When the dog is readily leaving the covered treat alone, start removing your hand. But, be ready to cover the treat again if necessary. The goal is for the dog to ignore the uncovered treat, but you want to prevent the dog from getting the food at all costs. When the dog looks away, leans back, or in some way shows disinterest in the uncovered food, mark and reward with a higher value treat from your other hand.
Place the dog on a leash and do this same exercise standing up. Except now, use your foot rather than your hand to cover the dropped food. The leash is for preventing the dog from getting any food that you accidentally miss or kick away.
If the dog is automatically leaving the food alone when you drop it to the floor, you have taught great impulse control. Now you’re ready to add the “leave it” cue. Because the dog understands the concept, you shouldn’t have to use the cue, but it’s fantastic for other situations too. Before you drop the food, tell the dog to “leave it.” When the dog ignores the food, mark and reward with the higher value treats in your other hand. After many repetitions, the dog should understand the meaning of the cue.
Now it’s time to up your training and walk the dog past things that need to be ignored.
With the dog out of the room, place low value treats in a row along the ground. Space them several feet apart. Now bring your leashed dog into view of the floor treats, say “leave it,” and walk past the row. At each treat, mark and reward the dog with a high value treat for ignoring the floor treat, then walk on to the next. Don’t try to do the whole row at once. If the dog tries to eat the floor treat, quickly cover it with your foot, using the leash to prevent the dog from reaching the treat before you.
When the dog is ignoring each treat one at a time, try walking past the entire row after giving the “leave it” cue. Reward a successful run with something extra special like a game of tug or a chew bone. Show the dog that ignoring things means the chance for something even more amazing.

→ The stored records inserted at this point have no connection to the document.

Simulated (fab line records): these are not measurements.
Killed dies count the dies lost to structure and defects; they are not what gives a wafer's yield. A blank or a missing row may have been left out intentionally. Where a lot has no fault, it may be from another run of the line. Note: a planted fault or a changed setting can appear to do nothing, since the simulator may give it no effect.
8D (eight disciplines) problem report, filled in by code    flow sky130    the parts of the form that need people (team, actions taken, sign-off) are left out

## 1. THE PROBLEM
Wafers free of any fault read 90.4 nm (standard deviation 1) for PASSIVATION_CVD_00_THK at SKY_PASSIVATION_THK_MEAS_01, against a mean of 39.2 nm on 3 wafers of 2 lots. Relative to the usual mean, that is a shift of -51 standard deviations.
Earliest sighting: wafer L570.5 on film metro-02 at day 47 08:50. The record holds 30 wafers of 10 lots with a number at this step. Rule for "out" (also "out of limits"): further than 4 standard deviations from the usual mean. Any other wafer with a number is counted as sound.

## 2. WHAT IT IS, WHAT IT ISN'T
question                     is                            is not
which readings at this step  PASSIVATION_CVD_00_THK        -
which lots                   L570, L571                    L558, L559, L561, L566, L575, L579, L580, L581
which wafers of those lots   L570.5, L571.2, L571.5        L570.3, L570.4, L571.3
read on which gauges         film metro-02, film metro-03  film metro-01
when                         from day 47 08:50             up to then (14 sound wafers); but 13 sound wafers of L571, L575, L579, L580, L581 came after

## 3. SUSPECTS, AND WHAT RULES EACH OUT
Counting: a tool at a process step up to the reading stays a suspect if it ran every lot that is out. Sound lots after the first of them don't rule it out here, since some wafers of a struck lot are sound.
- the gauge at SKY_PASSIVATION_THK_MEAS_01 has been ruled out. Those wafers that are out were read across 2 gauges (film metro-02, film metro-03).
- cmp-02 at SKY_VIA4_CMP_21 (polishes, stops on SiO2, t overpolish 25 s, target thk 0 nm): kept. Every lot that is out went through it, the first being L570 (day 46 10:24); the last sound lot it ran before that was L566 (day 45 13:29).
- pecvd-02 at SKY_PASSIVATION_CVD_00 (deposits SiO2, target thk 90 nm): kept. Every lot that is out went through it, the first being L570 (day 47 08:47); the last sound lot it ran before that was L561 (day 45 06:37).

Repeat the above exercises outside on the sidewalk or in the yard. The more locations in which you train, the better the dog will respond no matter where you are.
Replace the food on the ground with other objects the dog loves, such as chew toys or tennis balls. This will help the dog generalize the cue from food to anything you don’t want the dog to have.
When the dog is reliable with the cue, no matter what the object, it’s time to try “leave it” with real-world distractions like a cat or a person riding a bicycle. Be ready with a super high-value reward and keep the dog on leash to prevent the dog from taking off after the distraction. Remember, don’t use the cue if you know the dog won’t respond. You don’t want the dog to practice ignoring you! Instead, go back to training and work that particular distraction into your routine.